The board of the Irish Society for Prevention of Cruelty to Animals (ISPCA) has "consistently failed" to meet governance standards, putting the charity at risk of "financial and reputational damage", its former chief executive has claimed.
The Charities Regulator is investigating a number of claims made by Andrew Kelly, former head of the animal welfare charity, about alleged governance shortcomings.
The claims were made in a whistleblower’s report, known as a protected disclosure, sent to the regulator last month, before Mr Kelly was removed as chief executive.
The disclosure, seen by The Irish Times, claims the board of the charity had “consistently failed in its duty to ensure proper governance”, with 10 directors resigning over the last year and a half.
A recent spate of resignations had left a “significant skills gap” on the board, Mr Kelly told the regulator. “I have raised my concerns with the board of directors directly about several issues, including a risk of financial and reputational damage to the ISPCA,” the disclosure said.
Mr Kelly, who had been chief executive since 2014, said the board had failed to properly deal with complaints he filed against two directors.
The charity has been at the centre of significant turmoil in recent weeks. The chair of the board, Fiona Squibb, and another member, Seamus Counihan, had been suspended pending the outcome of grievance procedures lodged by Mr Kelly in recent months.
Last month Ms Squibb took a High Court action to overturn her suspension, claiming it had been unlawful, unfair and fundamentally flawed.

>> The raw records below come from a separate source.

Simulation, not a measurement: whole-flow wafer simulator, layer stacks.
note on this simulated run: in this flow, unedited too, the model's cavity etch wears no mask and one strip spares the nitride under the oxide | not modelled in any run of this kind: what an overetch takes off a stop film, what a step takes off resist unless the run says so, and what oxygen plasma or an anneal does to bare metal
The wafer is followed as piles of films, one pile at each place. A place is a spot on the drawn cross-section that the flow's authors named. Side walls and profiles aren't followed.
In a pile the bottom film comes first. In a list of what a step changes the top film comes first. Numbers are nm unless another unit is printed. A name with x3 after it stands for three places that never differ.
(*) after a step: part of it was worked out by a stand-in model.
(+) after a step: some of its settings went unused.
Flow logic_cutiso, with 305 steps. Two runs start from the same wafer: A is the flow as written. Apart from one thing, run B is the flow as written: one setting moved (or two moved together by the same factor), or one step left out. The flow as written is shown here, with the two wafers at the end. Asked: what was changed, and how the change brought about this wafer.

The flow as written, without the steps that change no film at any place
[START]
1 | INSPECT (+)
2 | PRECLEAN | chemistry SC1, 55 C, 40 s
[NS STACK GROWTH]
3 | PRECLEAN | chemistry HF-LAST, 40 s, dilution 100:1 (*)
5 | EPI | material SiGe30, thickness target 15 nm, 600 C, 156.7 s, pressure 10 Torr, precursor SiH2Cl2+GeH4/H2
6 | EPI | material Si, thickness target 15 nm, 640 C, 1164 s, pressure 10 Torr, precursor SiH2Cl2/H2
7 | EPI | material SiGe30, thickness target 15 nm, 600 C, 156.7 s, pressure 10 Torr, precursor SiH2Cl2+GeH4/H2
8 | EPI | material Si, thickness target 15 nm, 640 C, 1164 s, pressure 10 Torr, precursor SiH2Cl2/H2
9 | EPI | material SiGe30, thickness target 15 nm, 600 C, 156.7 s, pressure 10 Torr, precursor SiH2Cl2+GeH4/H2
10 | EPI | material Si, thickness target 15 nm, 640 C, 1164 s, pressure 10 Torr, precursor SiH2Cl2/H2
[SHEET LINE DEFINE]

In a March 10th hearing, Justice Leonie Reynolds urged Ms Squibb to seek mediation with the charity, given the high costs of litigation. A number of days later Ms Squibb and Mr Counihan were reinstated to the charity's board.
Amid the controversy four other members of the board resigned, a number of whom had been independent directors. The majority of the board is now made up of members linked to local ISPCA volunteer groups.
The ISPCA then announced late last month that Mr Kelly was no longer working with the charity. The former chief executive has since begun legal proceedings claiming unfair dismissal from his role. Mr Kelly did not respond to requests for comment.
The protected disclosure was sent to the Charities Regulator a number of days after the High Court hearing, which had “damaged the reputation” of the charity, Mr Kelly wrote.
The charity’s insurers had raised concerns on foot of the media coverage, which he claimed could lead to a “significant increase” in its premiums.
Mr Kelly criticised the current make-up of the board, stating the high proportion of directors drawn from local ISPCA groups could lead to “conflicts of loyalty”.
The board also lacked expertise in areas such as human resources, fundraising, public relations, and had no members who were veterinary practitioners or animal welfare professionals, he said.
A spokeswoman for the Charities Regulator said it “does not comment or give updates on open inquiries or concerns, as to do so could prejudice a charity and the work of the regulator”.
In a statement, the ISPCA said: “The matter is currently being addressed and therefore it would be inappropriate for the ISPCA to comment any further at this point in time.”
The charity runs three animal rescue and rehabilitation centres, and its inspectors respond to reports of animal cruelty, neglect and abandonment.